The study of $n$-manifolds has some well-known periodicities in $n$ with period a power of $2$:
- $n \bmod 2$ is important. Poincaré duality implies that odd-dimensional compact oriented manifolds have Euler characteristic zero, while even-dimensional compact oriented manifolds have a middle cohomology group which inherits a nondegenerate pairing given by the cup product. The orthogonal groups $\text{O}(n)$ and the spheres $S^n$ behave differently when $n$ is even vs. when $n$ is odd. Only when $n$ is even do we have symplectic or complex manifolds, and Chern numbers only exist when $n$ is even.
- $n \bmod 4$ is important. In even dimensions $n = 2k$, the nondegenerate pairing on middle cohomology given by the cup product is symplectic if $k$ is odd but symmetric if $k$ is even; in the latter case this lets us define the signature, and in the former case, the additional data of a framing lets us define the Kervaire invariant. Pontryagin numbers only exist when $n$ is divisible by $4$.
- $n \bmod 8$ is important. The existence of the Atiyah-Bott-Shapiro orientation $\text{MSpin} \to KO$ implies that there are $8$-fold periodicity phenomena in the study of spin manifolds coming from Bott periodicity. The induced map on homotopy groups refines the $\widehat{A}$ genus, which it reproduces when $n$ is divisible by $4$, but we also get two extra $\mathbb{Z}_2$-valued invariants when $n$ is $1, 2 \bmod 8$.
- The binary expansion of $n$ is important. The number $\alpha(n)$ of $1$s in the binary expansion of $n$ controls how many Stiefel-Whitney classes of the stable normal bundle automatically vanish via Wu's formula and consequently figures in Cohen's immersion theorem that any smooth compact $n$-manifold immerses into $\mathbb{R}^{2n - \alpha(n)}$ ($n \ge 2$).

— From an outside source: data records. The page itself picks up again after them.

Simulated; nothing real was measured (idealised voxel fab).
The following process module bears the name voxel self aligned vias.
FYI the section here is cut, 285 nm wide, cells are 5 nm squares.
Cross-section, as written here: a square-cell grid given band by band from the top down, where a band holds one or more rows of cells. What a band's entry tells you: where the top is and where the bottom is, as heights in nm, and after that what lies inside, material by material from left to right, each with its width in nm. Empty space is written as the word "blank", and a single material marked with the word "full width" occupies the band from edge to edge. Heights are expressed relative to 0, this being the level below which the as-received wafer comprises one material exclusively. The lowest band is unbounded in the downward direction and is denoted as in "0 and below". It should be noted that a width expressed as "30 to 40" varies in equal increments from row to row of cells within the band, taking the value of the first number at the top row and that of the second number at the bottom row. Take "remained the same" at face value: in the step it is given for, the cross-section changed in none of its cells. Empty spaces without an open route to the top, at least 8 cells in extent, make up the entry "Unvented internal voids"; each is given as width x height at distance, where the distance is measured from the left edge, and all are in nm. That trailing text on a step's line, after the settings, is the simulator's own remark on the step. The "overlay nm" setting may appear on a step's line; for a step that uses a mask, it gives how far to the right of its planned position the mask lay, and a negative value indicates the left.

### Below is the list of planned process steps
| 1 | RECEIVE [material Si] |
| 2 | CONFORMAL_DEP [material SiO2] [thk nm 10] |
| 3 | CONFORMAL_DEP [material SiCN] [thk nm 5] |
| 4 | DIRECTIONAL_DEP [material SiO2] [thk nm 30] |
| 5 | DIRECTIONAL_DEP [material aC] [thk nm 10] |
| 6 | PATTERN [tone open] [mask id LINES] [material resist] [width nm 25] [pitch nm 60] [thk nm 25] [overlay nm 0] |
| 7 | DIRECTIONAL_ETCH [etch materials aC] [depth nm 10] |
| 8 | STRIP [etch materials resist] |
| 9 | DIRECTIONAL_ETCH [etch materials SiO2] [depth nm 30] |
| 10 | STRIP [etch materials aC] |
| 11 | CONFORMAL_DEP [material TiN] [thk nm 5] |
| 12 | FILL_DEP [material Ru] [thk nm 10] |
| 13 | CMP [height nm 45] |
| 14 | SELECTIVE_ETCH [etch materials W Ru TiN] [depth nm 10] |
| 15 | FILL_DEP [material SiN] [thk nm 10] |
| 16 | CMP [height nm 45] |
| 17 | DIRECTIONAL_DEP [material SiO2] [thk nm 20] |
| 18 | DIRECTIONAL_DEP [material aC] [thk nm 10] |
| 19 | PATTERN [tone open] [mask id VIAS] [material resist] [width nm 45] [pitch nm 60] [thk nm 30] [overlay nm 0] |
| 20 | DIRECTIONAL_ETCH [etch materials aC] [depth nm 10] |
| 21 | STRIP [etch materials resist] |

For some periods that are even but not powers of $2$, I have the impression that there ought to be phenomena of period $24$ or maybe even $576$ in the study of string manifolds coming from the $\sigma$-orientation $\text{MString} \to \text{tmf}$, although I don't know anything concrete about this. Presumably that $24$ has something to do with the Leech lattice. And in chromatic homotopy theory there is $v_k$-periodicity, which I again don't know anything concrete about; this has period $2p^k - 2$ where we are working $p$-locally.
Are there interesting periodicities in $n$ with odd period? If not, are there good reasons not to expect them?
For example, are there interesting manifold invariants which are naturally only defined when $n$ is divisible by $3$?